It takes an abundance of audacity, courage, ingenuity, humility, and good humor, and to age well in a culture that mistakenly equates aging with devastating decline. Fortunately, these and other life-enhancing qualities tend to ripen fully in later life. In addition, decades of research have established that the things we most fear about age, like severe dementia and debilitating frailty, are the exception, not the rule. Even so, demeaning attitudes toward old women in particular persist, and they cause enormous, unnecessary suffering.
Winter’s Graces offers a balanced and encouraging vision of aging, based on recent research, ancient stories, elders’ experience, and insights from the social sciences and the world’s spiritual traditions. The book highlights the many surprising gifts of later life – like the ageless capacity to embody both the older and the younger parts of ourselves and the deepening ability to savor life and ride its ups and downs with equanimity.
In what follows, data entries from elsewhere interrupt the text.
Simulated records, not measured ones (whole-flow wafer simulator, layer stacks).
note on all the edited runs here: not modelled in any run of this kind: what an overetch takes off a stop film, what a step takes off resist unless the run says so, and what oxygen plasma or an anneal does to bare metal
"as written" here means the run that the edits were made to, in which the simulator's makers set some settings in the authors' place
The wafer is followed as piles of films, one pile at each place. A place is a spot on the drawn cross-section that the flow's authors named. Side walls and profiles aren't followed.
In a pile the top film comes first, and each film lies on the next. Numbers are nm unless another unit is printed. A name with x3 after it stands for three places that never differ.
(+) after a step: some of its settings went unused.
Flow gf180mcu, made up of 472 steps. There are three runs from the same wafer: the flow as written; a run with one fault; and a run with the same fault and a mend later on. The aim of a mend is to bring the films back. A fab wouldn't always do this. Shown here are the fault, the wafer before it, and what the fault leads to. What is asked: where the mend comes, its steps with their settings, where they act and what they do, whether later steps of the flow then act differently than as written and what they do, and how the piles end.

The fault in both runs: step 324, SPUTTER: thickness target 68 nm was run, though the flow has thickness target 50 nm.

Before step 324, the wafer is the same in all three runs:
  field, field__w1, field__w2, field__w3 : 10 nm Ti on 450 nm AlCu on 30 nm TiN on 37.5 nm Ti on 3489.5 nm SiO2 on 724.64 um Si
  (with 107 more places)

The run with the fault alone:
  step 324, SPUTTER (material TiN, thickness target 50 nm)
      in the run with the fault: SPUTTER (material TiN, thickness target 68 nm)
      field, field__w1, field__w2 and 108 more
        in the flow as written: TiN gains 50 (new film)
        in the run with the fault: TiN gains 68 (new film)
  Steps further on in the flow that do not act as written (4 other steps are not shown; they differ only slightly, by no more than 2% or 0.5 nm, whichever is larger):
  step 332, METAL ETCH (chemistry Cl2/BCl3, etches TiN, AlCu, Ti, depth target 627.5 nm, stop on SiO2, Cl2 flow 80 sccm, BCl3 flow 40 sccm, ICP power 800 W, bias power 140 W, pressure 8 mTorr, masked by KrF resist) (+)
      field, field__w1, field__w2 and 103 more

Dr. Susan Stewart, a retired professor of psychology and psychotherapist, identifies the developmental trends, attitudes, and behaviors that can help make the winter of life the most rewarding season of all. She includes a wealth of tools and practices for nurturing the eleven graces of winter: Agelessness, Audacious Authenticity, Compassion, Contentment, Courage, Creativity/Ingenuity, Necessary Fierceness, Remembrance, Self-Transcending Generosity, Simplicity, and the crowning grace of Wisdom.